When solving the differential equation $$ y' = 1-y^2 $$ you get the solution $$ |\frac{y+1}{y-1}| = Ce^{2x} $$ You can then remove the absolute value sign by changing C to a new konstant $K = \pm C$. But why is this? I've been struggling really hard to grasp this concept, and I'm also finding it hard to have an intuitive understanding of what the absolute value sign actually means practically in this context. What would would be the difference between having the absolute value sign surrounding our fraction and it not being there?
Also, I've been told the the same differential equation also has the two constant solution $K = \pm 1$. From what i understand constant solutions are found by setting $Y = K$, but what do they actually mean, and what do you do if there is an x in the equation?
The equation is autonomous and scalar, $y'=f(y)$. Any roots $y_*$ of $f$ give constant solutions of the differential equations, as then both sides of it are constant zero.
As $y(x)\equiv\pm 1$ are constant solutions, and the ODE is differentiable, the uniqueness theorem applies and no solution can cross any other, especially the constant ones. Considering the two constant solutions, the the state space or line is split into 3 regions that are invariant, any solution starting in such a region stays in that region.
On the intervals $(-\infty,-1),(-1,1), (1,\infty)$, if a solution starts at $y(0)$ in one of these intervals, it stays in this same interval in both time directions. The expressions $y+1$, $y-1$ and thus also in combination $\frac{y+1}{y-1}$ will have a constant sign, depending on the interval.

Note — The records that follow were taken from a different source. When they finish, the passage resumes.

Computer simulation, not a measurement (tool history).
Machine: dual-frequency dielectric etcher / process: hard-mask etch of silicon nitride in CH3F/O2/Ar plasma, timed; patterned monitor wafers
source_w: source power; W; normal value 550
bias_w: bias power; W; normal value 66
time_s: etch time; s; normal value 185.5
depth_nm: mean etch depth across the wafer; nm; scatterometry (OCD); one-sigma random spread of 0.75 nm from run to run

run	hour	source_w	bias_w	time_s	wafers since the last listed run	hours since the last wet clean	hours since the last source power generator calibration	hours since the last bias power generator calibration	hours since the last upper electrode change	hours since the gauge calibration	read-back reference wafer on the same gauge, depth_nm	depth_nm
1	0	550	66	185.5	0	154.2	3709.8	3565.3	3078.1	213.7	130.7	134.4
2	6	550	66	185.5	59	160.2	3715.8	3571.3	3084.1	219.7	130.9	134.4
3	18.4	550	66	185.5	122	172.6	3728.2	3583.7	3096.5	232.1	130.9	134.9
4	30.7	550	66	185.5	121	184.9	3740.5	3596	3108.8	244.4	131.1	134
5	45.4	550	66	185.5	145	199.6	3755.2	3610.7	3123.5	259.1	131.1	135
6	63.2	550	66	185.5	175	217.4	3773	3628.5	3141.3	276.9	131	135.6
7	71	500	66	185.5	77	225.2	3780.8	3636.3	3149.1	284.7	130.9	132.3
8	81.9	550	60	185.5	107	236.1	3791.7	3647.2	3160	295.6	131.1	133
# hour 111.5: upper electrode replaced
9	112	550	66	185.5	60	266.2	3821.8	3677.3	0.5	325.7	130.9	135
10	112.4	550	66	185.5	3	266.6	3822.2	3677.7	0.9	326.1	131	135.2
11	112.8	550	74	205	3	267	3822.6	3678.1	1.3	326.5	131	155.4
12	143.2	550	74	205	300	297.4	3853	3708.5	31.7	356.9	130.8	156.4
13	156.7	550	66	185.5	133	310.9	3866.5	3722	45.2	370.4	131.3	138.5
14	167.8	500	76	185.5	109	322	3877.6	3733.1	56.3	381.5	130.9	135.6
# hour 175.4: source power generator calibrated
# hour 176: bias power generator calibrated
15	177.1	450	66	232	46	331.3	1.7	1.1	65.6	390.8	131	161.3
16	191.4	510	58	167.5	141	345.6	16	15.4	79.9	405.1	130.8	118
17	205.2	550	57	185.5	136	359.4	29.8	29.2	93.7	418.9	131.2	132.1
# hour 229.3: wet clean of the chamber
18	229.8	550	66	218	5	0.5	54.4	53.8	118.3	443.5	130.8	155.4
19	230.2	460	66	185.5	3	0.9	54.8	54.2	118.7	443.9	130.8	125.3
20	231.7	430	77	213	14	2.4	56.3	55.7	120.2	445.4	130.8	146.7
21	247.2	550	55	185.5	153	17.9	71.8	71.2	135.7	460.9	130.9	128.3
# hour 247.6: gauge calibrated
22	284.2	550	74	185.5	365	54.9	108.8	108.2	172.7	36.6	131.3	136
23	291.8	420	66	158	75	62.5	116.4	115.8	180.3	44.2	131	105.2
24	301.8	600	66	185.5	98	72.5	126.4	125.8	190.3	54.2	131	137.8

Or in other words, in the equation $$ \frac{y(x)+1}{y(x)-1}e^{-2x}=\pm C $$ on the left side is a continuous function. This means that the right side can not jump in its sign, it is just a constant. Thus also the left side is constant. The value and thus the sign of this constant is fixed by the initial conditions.
Completely alternatively, one can treat this as Riccati equation, set $y=\frac{u'}{u}$ to find $u''=u$, $u(0)=1$, $u'(0)=y(0)$, so that after inserting back $$ y(x)=\frac{\sinh(x)+y(0)\cosh(x)}{\cosh(x)+y(0)\sinh(x)}=\frac{y(0)+\tanh(x)}{y(0)\tanh(x)+1} $$